There are places where an industry talks to itself, and for the defense sector that place is Paris in June. Eurosatory, held every two years at the Paris Nord Villepinte exhibition grounds, is the largest land and airland defense and security exhibition in the world. Thousands of exhibitors, official delegations from dozens of countries, armed forces, procurement officials and engineers gather for five days in halls the size of small airports. It is often described as a trade fair, but that undersells it. Eurosatory is where the state of the industry becomes visible, measurable and impossible to ignore.
This year, FISAZA is among the exhibitors. I am part of the team, and I want to write less about what we will show and more about what it means to be standing there in 2026, because the timing says a great deal about where this industry finds itself.
The world that walks those halls
Defense exhibitions are a mirror of their era. In calmer decades they were showcases of finished platforms: vehicles, artillery, electronics, polished and lit for the cameras. The mood in 2026 is different. Europe is rearming at a pace not seen in generations. Defense budgets across NATO have moved upward, stockpiles are being rebuilt, and governments have learned a hard lesson from recent years: it is one thing to order equipment and ammunition, and quite another to have an industrial base capable of producing it.
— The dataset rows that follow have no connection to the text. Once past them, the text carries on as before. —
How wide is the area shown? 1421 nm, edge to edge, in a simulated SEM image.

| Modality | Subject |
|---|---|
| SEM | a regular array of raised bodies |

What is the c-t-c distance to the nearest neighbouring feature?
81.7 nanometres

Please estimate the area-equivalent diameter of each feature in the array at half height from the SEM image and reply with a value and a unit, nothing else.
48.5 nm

That lesson has changed the questions being asked at shows like Eurosatory. Visitors still want to see what a system can do. But increasingly, the decisive questions are industrial. How many units per month. How quickly can a line be stood up. How resilient is the supply chain behind it. Production capacity, once a back office concern, has become a matter of national strategy, discussed by ministers rather than plant managers.
Automation as the quiet revolution
This is where automation enters the story, and where companies like ours have found their moment. The traditional way of expanding defense production is slow: new buildings, new workforces, years of certification and training. Automated production lines compress that equation. Machines do not tire, do not vary, and can be replicated. Robotic and digitally controlled manufacturing brings precision and traceability to processes that for decades depended on manual labor, and it removes people from the most hazardous steps of production, which in this industry is not a detail but a moral obligation.
At FISAZA we have built our entire company around this idea: fully automated production lines for the defense industry, engineered in Croatia and delivered from the UAE, designed to be installed in months rather than years. I will not turn this article into a brochure. The point is larger than any one company. Automation is doing to defense manufacturing what it did to the automotive industry decades ago, and the producers who understand this early will define the supply side of European security for the next twenty years.
Why being there matters
For a company of our size and ambition, exhibiting at Eurosatory is a milestone, but it is also something simpler: a way of taking part in the most important industrial conversation of this decade. The defense industry is often portrayed as secretive, and parts of it necessarily are. Yet once every two years it stands in the open, in Paris, and shows what it can build.
In 2026, what it must build, above all, is capacity. I am convinced that the answer will be automated, and I am proud that we will be in the room when that conversation takes place.